But force arrived from Beijing last month in a different form. A new national security law for Hong Kong was passed by mainland China’s rubber-stamp parliament and imposed unilaterally on the territory.

Criminalising “subversion”, “succession” and “terrorism”, the law places the mainland’s Communist Party-subservient legal system firmly above Hong Kong’s own law-governed courts. Last year’s protesters, even the millions of peaceful ones, would likely fall foul of it. The law’s wording suggests that even those who make disobliging comments about the Chinese regime abroad could face arrest if they came to the territory.

Carrie Lam walks into the chamber to give her annual policy address last October
Carrie Lam walks into the chamber to give her annual policy address last October (Getty)

Democracy campaigners are calling it the death of Hong Kong as we know it: a liberal, free-market, law-governed enclave in the South China Sea.

But did Lam help wield the executioner’s axe? Lam welcomed the new law as filling a “gaping hole” in the territory’s legal framework. And the chief executive’s office will gain some new authority, such as the ability to select judges to preside over national security cases.

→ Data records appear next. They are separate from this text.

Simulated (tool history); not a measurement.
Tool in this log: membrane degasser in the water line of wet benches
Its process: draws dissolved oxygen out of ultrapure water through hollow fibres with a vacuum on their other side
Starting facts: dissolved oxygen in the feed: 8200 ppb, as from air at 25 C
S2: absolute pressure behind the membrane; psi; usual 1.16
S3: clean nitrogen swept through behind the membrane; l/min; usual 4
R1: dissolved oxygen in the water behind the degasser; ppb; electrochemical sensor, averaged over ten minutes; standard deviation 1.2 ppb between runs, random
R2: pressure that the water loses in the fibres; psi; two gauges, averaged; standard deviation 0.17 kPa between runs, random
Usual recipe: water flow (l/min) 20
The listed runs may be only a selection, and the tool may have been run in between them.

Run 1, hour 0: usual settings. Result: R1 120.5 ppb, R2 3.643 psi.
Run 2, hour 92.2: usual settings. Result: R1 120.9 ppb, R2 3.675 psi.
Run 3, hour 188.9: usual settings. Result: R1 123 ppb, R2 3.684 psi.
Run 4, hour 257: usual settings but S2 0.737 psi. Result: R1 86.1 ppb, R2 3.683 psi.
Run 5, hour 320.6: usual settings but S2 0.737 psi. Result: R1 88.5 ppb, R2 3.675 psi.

Yet the fact is that most fresh power flows not to Government House, the neoclassical residence of the chief executive, but up to Beijing, specifically in the form a new mainland government security office in the territory with its own law enforcement personnel.

The clearest demonstration of who is calling the shots was that Lam herself was not shown the full text of the new legislation before it was enacted.

Some might argue that conformity has always been the distinguishing feature of Lam’s life.

Born Cheng Yuet Ngor in 1957 in modest circumstances in the Wan Chai district of Hong Kong island, she attended St Francis’ Canossian College, a Catholic girls’ school, where she become head prefect. Lam recalls that she wept when she did not finish top in a subject.

Her Catholic education seems to have instilled a conviction of her personal salvation. “There is a place reserved for me in heaven,” she once told a group of cardinals, something she’s been happy to declare to journalists.

Yet Lam’s life did not always suggest a reflexive obedience to higher powers. As a sociology student at the University of Hong Kong in 1978 she joined a club known for its social justice activism and took part in a demonstration outside the then governor’s residence to protest against the colonial authorities’ decision to shut a secondary school accused of housing “leftist” students and teachers.

She joined the Hong Kong civil service in 1980, in whose employ she would remain for the next three and a half decades.

There was, though, a year abroad, when she took a diploma in development studies in Cambridge. There she met another Hong Kong student studying mathematics called Lam Siu Por. They married in 1984, with Carrie taking his surname. Mr Lam is spending his retirement in the UK with their two sons, though the couple insist they are not estranged.

Carrie rose through the Hong Kong civil service ranks, earning a reputation as a “tough fighter” for her battles with the bureaucracy. Her “babysitter” nickname came from the fact that she often found herself cleaning up the administrative messes of the men above her in the hierarchy.

As recently as 2014 Lam seemed to have the air of a potential reformer about her. During the Umbrella protests of that year – when tens of thousands of students peacefully occupied districts of Hong Kong demanding universal suffrage – Lam sat down with movement’s leaders to try to broker a compromise.

Yet that had all gone by 2017 and her own campaign for the chief executive role. Sympathetic noises about the case for political reform had been replaced with praise for the increasingly authoritarian mainland Chinese leader Xi Jinping.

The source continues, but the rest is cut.